Our new Prime Minister, Scott Morrison, is quite open about being a long-standing member of Horizon Church, a Pentecostal Christian faith affiliated with Australian Christian Churches, the Australian branch of the Assemblies of God denomination. As outlined in an article in Saturday’s Canberra Times, he stated his faith in his maiden speech in 2008, thanking Hillsong pastor Brian Houston for his ‘great assistance’. Hillsong is also affiliated with Australian Christian Churches, the Australian branch of the Assemblies of God denomination.
No one can dispute that Mr Morrison has every right to profess whatever faith he pleases. And according to his pastor Brad Bonhomme, as reported in the Canberra Times, there is no connection between Mr Morrison’s faith and his role as Prime Minister:
Unfortunately there will be some that assume whatever policy direction the Liberal Party might choose to take, some would assume I or our church will be involved in that. Nothing could be further from the truth … As far as the Liberal Party is concerned, we have no involvement in their policy and their decision making.
Well we hardly expected Brad to have a seat in the Cabinet room.
What’s more important, though, is what Mr Morrison believes as part of his religious faith. I have no personal knowledge of this, and can only go by what senior members of Hillsong – and presumably Horizon Church – have to say. Mr Morrison has been involved with this Church for many years, so presumably agrees with them. If he doesn’t, perhaps he can tell us so – but then what’s the point of being part of a Church if you don’t believe what they preach?

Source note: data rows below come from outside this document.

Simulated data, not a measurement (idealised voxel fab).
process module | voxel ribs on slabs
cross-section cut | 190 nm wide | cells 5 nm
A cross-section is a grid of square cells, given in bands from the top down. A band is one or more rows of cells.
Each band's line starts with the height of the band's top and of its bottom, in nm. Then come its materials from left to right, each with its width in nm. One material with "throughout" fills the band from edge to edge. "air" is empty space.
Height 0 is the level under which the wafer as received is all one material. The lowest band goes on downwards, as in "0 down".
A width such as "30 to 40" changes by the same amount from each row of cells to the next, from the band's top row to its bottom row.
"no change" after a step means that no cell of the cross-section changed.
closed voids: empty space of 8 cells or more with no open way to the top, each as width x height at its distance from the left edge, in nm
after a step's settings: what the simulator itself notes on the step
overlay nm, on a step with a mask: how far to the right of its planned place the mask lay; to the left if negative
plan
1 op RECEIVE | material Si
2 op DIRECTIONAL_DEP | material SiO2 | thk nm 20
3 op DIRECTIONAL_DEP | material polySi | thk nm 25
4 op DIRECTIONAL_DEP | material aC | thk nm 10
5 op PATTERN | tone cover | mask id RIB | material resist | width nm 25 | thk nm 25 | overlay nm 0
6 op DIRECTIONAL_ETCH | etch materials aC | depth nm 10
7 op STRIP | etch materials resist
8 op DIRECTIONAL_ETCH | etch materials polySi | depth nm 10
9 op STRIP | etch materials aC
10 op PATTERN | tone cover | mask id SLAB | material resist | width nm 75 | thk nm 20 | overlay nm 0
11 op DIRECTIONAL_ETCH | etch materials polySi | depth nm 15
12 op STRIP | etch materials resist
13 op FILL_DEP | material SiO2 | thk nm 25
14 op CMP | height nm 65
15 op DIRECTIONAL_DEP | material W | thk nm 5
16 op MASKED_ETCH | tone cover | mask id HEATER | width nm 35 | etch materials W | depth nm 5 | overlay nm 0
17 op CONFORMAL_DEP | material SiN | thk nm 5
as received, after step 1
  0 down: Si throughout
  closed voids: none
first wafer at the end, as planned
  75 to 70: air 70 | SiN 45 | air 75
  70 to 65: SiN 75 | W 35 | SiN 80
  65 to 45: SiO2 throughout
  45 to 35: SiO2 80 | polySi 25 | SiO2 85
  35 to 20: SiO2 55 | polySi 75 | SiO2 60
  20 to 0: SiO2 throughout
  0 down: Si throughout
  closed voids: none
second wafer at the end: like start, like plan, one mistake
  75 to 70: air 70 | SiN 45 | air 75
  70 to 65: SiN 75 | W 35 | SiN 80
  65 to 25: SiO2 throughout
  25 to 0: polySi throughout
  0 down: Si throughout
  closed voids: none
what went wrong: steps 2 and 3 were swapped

And what the Hillsong Church believes in is known as ‘prosperity Christianity’. According to Wikipedia, this is:
a religious belief among some Christians, who hold that financial blessing and physical well-being are always the will of God for them, and that faith, positive speech, and donations to religious causes will increase one’s material wealth.
In other words, if you’re rich and healthy, that’s God’s will. And if you’re poor or sick, then that’s God’s will too. It’s your own fault for not believing in the right things. Or giving enough money to the Church.
On the other hand, Wikipedia states that:
Prosperity theology has been criticized by leaders from various Christian denominations, including within the Pentecostal and Charismatic movements, who maintain that it is irresponsible, promotes idolatry, and is contrary to scripture. Secular observers have also criticized prosperity theology as exploitative of the poor.
So maybe Hillsong doesn’t believe in it? Well, a strong hint that they do comes from the title of a book written by the very same pastor Brian Houston whose ‘great assistance’ Morrison acknowledged. It’s called You Need More Money: Discovering God’s Amazing Financial Plan for Your Life. Houston of course denies preaching prosperity theology. But even his denial is equivocal:
I do believe God blesses people but I also believe in purpose. When God blesses a business person it’s for God’s own purposes. It’s a huge mistake if people teach others to be blessed but don’t help them to understand there’s purpose behind it and it’s not about them but what’s God called them to do.
So being rich is fulfilling God’s purpose for you. Nice to know.
What this means is that the former Treasurer and now Prime Minister couldn’t care less about poor people because it’s their own fault. The rich are blessed. The poor are not. It doesn’t matter if Pastor Bonhomme is sitting beside him or not; we know what Morrison believes because it is what he practices. And what he practices is a defence of wealth and an attack on the poor. Company tax cuts, robo-debt, small government, deregulation, a shrinking tax base – an enthusiastic embrace of the whole panoply of trickle-down economics – have been the hall mark of his time as Treasurer and will without a doubt be carried over to his Prime Ministership. What better argument for rising inequality is there than it’s God’s will?
But you know, even if he denies any religious influence of this sort on his politics – forget any other sort, like kindness or compassion – it doesn’t really matter. Because Scott Morrison is a neoliberal as well as a Hillsong adherent. The only difference is that most neoliberals rely on the God of the Market to justify their faith – and the inequality it promotes – whereas Scott has two strings to his bow. Prosperity Christianity and neoliberalism are truly a match made in Heaven for him.